Stone
Natural stone offers almost as many possibilities in color and texture as tile. With the ascendancy of polished granite as a counter choice—one suburban Connecticut kitchen showroom estimates that 60 percent of the new counters it handles are granite— tumbled marble in 4-in. squares is becoming the backsplash du jour. It has a worn, pitted surface, and its colors have been softened and muted by abrasion or an acid wash.

Stone tile is set much like ceramic tile: on a mortar bed or cement backerboard with thinset adhesive, or over drywall with mastic. But, says O'Rear, setting highly reflective stone tile is less forgiving than ceramic tile because uneven surfaces are glaringly obvious. Some stone is uneven in thickness, which means it should be set in mortar instead of thinset. A medium mortar bed of up to 3/4-in. thickness can be applied without causing shrink cracks or damaging tile as it cures. For dense, nonporous stone, O'Rear says, the installer should use a high-quality polymer-modified thinset to improve adhesion.

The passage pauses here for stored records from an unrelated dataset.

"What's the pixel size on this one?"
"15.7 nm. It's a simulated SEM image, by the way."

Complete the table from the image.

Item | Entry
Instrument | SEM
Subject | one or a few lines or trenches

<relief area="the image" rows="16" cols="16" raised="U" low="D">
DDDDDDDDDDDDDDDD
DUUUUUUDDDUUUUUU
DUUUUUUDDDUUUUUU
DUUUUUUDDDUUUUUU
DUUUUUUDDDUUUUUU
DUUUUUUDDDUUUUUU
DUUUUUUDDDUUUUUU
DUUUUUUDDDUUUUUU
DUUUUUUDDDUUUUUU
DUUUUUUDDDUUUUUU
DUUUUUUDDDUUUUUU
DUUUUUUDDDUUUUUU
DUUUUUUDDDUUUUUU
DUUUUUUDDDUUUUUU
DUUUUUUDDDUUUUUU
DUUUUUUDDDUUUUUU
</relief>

Four-inch tumbled-marble tile starts at $10 per square foot, but prices can climb to $5 or $6 for each 4-in. stone tile. Dark colors are more expensive than lighter colors. Granite tiles begin at around $11 per square foot.

Grout is all but impossible to remove from untreated porous stone. So seal or make sure the installer seals stone like limestone or marble before installation for easier cleanup. O'Rear says water-based sealers, or grout releases, are generally a better bet in the kitchen than solvent-based sealers.